Lost memories and a lost week
Hey,
Last week when I was visiting my mom, I was tasked with sorting through what old tapes and photos I wanted to keep. She had started to slowly clean out all of our old stuff and there were stacks of Disney VHS among a few home movies, notably my short-lived acting and karate careers. Sadly those two never intersected.
I spent a couple of hours trying to find a way to digitize the VHS and “scanned” a few old photos my mom had saved that I wanted to keep. Have you ever done this? I find it hard to balance deciding what to save vs. hoarding everything because you never know what you will want to share with your friends, loved ones, or future children.
We always think think we will remember everything because the memories are ours; they live within us. But memories are like little vaults, individually locked within your brain. Each experience you have creates a new vault where you store emotions, sounds, pictures, smells. Sometimes these vaults are poorly protected, allowing you to easily open them and recall the memory. Other times, you need a key.

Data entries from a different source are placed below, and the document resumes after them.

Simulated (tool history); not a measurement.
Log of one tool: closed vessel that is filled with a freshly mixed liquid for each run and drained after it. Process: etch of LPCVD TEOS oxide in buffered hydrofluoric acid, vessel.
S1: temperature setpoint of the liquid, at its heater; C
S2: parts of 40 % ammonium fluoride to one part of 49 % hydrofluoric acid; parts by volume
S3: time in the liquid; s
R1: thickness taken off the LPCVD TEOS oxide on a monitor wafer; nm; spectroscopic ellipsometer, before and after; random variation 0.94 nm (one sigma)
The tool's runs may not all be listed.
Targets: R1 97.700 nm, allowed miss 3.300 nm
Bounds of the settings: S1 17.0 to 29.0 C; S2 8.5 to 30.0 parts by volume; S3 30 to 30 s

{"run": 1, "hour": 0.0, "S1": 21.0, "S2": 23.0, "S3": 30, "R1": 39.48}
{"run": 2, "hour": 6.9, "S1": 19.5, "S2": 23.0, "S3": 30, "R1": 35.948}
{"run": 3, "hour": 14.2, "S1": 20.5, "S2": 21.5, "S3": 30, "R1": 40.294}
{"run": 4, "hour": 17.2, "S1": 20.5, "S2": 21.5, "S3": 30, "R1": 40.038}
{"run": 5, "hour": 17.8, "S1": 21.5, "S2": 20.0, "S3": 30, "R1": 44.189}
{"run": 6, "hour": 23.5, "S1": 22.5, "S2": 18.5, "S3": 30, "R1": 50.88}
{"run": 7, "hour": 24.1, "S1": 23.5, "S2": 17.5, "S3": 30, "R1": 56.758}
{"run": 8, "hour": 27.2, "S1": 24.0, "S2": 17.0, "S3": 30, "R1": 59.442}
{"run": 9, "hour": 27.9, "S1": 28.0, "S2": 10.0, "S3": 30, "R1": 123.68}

What is a key? Well, it’s different for every person and each vault. Sometimes it’s a song. Other times it’s a sight. It could even be a smell. When I hear Bon Iver’s self-titled album, a vault opens and I see myself riding the bus to Aurora every day for a summer while reading Lovely Bones, looping the album. The smell of old apples opens the vault where my mom would pick us up after summer camp in her Toyota Sienna. Don’t ask me why, but her van really smelled like hot old apples to me.
The pictures and videos stored on analog formats like—VHS, photographs, Beta tapes—are keys to memories that we’ve likely forgotten. How many others have been lost in the years of moving, tidying, and decay? It’s kind of scary to think about what happens to all of these keys as technology progresses and we have no way of retrieving them from these antiquated devices. If you haven’t already, you should start to digitize all your childhood family photos. Save them for the future. If you want to know more about digitizing VHS, I can be of some assistance. I was fortunate enough to have a mother who saves everything, so I could use one of our two VHS/DVD combo players to record them.
Every online digital transfer company I saw looked extremely dated and sketchy, not someone I would trust with my precious past. I bet there is an opportunity to help a generation save the memories of their parents and childhood. You could call it “Keys to the past”.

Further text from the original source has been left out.